London Fortnight: Girilal Jain

In the race for the limelight Britain’s angry young men are beginning to lose to satirists! John Osborne who rocketed to fame with the play Look Back In Anger and other writers of this generation are becoming back numbers as younger men and women move in and take over the task of demolishing the Victorian facade. Their most effective medium is television.

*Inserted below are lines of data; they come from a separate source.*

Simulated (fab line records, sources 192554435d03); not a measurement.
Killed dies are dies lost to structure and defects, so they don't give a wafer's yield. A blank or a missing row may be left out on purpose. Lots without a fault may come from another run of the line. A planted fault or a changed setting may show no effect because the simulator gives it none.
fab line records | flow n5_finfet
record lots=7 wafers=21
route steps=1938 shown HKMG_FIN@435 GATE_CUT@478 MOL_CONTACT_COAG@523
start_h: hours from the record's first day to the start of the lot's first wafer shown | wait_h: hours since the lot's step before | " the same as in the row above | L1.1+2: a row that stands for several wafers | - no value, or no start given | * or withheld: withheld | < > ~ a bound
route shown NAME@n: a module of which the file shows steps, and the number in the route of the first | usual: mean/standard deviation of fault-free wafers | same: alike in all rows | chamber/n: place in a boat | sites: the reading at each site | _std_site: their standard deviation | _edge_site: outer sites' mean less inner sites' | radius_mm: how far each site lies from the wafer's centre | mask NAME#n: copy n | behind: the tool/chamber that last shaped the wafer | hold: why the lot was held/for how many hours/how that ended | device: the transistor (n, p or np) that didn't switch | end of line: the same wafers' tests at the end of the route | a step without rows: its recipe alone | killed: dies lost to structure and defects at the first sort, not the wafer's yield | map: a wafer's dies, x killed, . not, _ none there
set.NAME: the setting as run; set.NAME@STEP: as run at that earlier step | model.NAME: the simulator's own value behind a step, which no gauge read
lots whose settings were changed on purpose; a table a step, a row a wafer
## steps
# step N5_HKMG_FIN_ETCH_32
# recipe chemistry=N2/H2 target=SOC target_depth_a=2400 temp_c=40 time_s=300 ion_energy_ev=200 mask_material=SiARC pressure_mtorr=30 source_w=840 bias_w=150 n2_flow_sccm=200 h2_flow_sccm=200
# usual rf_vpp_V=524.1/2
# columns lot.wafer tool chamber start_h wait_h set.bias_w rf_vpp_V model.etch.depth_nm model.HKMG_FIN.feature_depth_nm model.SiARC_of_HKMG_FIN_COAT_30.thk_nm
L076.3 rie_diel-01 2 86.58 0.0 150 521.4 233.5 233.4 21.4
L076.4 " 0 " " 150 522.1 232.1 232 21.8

Most viewers were shocked when the BBC sprang a programme on them under the catchy title of “That Was The Week That Was” a little over three months ago! It exposed to laughter, even if in good humour, all the sacred pillars of British society. Even the holiest of the holies, the Royal family and the Church, were not spared. Mr Macmillan provided too large a target to be resisted. As angry letters poured into the BBC and Members of Parliament raised points of privilege, many doubted if the young men would continue to be given a free hand. The programme has survived uncensored and is already one of the most popular television shows with over ten million viewers. Three weeks earlier the figure was seven million.

This is not a freak case. Private Eye, a satirical weekly, celebrated its first birthday last month with the print order exceeding 50,000 copies. The distributors still do not distribute it for fear of libel but one can buy a copy even in the suburbs and circulation rises, week after week. It has become a must for the London elite.

This movement, if it can bear such a portentous title, began with the “Beyond the Fringe” revue at Edinburgh in 1961. Last summer the revue moved to London to be followed by the formation of the Establishment Club. Mr Macmillan went to the revue to see himself and his Cabinet colleagues satirised. The Queen enjoyed the show with its anti-Establishment jokes. Now the revue is barnstorming America suitably adapted to bring in the Kennedy clan.

Almost all these young men and women come from the Oxford and Cambridge satire schools. “The movement”, as The Observer puts it, “is remarkably inbred. The groups overlap.” That might or might not prove a serious weakness. The greater trouble is the lack of some overall purpose in this new wave of satire to which men like JB Priestley have drawn attention. It seems unlikely that it will acquire such a purpose. The participants are split on political issues and their success depends completely on team work.

Change of Sex

That Was The Week That Was” is by no means the only BBC programme that has led to questions about the “moral health” of “Dear Old Auntie”. The other day the highly controversial and outspoken report on sex and morals written and published by eleven Quakers after years of investigation was discussed over television in a remarkably uninhibited manner. The report rejects almost completely the traditional approach to morality.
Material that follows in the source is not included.